Whitney Museum of Art's Latest Retrospective Highlights Kamoinge Workshop

Source: suteishi / Getty

This collective of Black photographers is finally getting the recognition they deserve. 

The Gothamist reports that the Whitney Museum of Art will show a retrospective that will focus on the works from The Kamoinge Workshop. The collective first formed in the 1960s featured a group of Black photographers from New York City who would meet in kitchens, living rooms, and galleries to share and critique each other’s work. The workshop got its name from the Gikuyu language of Kenya, and “kamoinge” means “a group of people acting together.”

Speaking with the publication, Adger Cowans, one of the founders of the workshop and its current president, said it began as  “bull sessions” where his fellow shooters would just be “sitting around, you know, eating chili and drinking wine, and talking about cameras and how to shoot.”

The retrospective,  “Working Together: The Photographers of the Kamoinge Workshop,” will highlight a collection of the work from the 1960s when the group met regularly. The gallery will showcase the Kamoinge Workshop’s members photos by theme and will feature a variety of “street shot” photos that tell the story of Black life, whether it be crowds gathering at a Malcolm X rally and much more that will shine a light on photographers who were often ignored by the “art establishment” during those times.

While the Kamoinge Workshop and its members are finally getting the flowers they deserve, a few surviving founders are not jumping for joy at the idea of a retrospective about the group. Specifically becuase they felt they were ignored during the prime of their photography careers.

Adger Cowans didn’t hold back his feelings about the retrospective gallery, stating:

“On a personal level, you know . . . I’m not impressed. It should have happened a long time ago. We live in a very racist society, and I think they haven’t been fair with the African-Americans in terms of the art world.”

Another member, Beuford Smith, who joined Kamoinge in 1965, also detailed his time in the group explaining that critiques of his work were at times harsh, but that didn’t stop him from coming back. He also said this gallery’s announcement was “bittersweet” due to it arriving after the death of one of Kamoinge’s founders, Louis Draper.

“When it came time for me to show my photographs, they were highly dismissed. This is nothing,’ you know, ‘You gotta do better than this,’ and I was kinda hurt! But I said, no I gotta come back.”

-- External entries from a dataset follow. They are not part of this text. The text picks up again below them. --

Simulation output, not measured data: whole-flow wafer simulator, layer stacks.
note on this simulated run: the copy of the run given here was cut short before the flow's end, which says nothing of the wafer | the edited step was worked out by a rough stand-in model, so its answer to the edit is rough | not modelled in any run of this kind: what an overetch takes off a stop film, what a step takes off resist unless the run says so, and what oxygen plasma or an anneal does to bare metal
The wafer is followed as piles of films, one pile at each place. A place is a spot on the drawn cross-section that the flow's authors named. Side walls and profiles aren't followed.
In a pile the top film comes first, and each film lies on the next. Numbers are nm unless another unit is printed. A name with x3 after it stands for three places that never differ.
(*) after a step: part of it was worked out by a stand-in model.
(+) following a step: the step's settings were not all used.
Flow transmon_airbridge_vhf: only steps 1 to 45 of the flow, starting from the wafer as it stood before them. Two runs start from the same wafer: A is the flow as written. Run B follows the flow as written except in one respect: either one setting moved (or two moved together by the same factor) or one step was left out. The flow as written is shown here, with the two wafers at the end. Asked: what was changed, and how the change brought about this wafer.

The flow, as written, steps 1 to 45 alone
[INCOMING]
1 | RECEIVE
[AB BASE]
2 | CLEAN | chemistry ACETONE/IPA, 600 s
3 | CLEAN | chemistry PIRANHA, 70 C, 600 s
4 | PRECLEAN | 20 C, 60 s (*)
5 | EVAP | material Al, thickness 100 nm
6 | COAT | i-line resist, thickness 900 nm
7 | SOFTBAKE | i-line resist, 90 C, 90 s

Smith is also worried that framing it as a “retrospective” will cement their work in the past, making it seem that the group is no longer active, which is not the case. The Kamoinge Workshop is still very much an active space for contemporary Black photographers, and Cowans and other members are still out there snapping away.

“Working Together: The Photographers of the Kamoinge Workshop” is currently showing at the Whitney through March 28.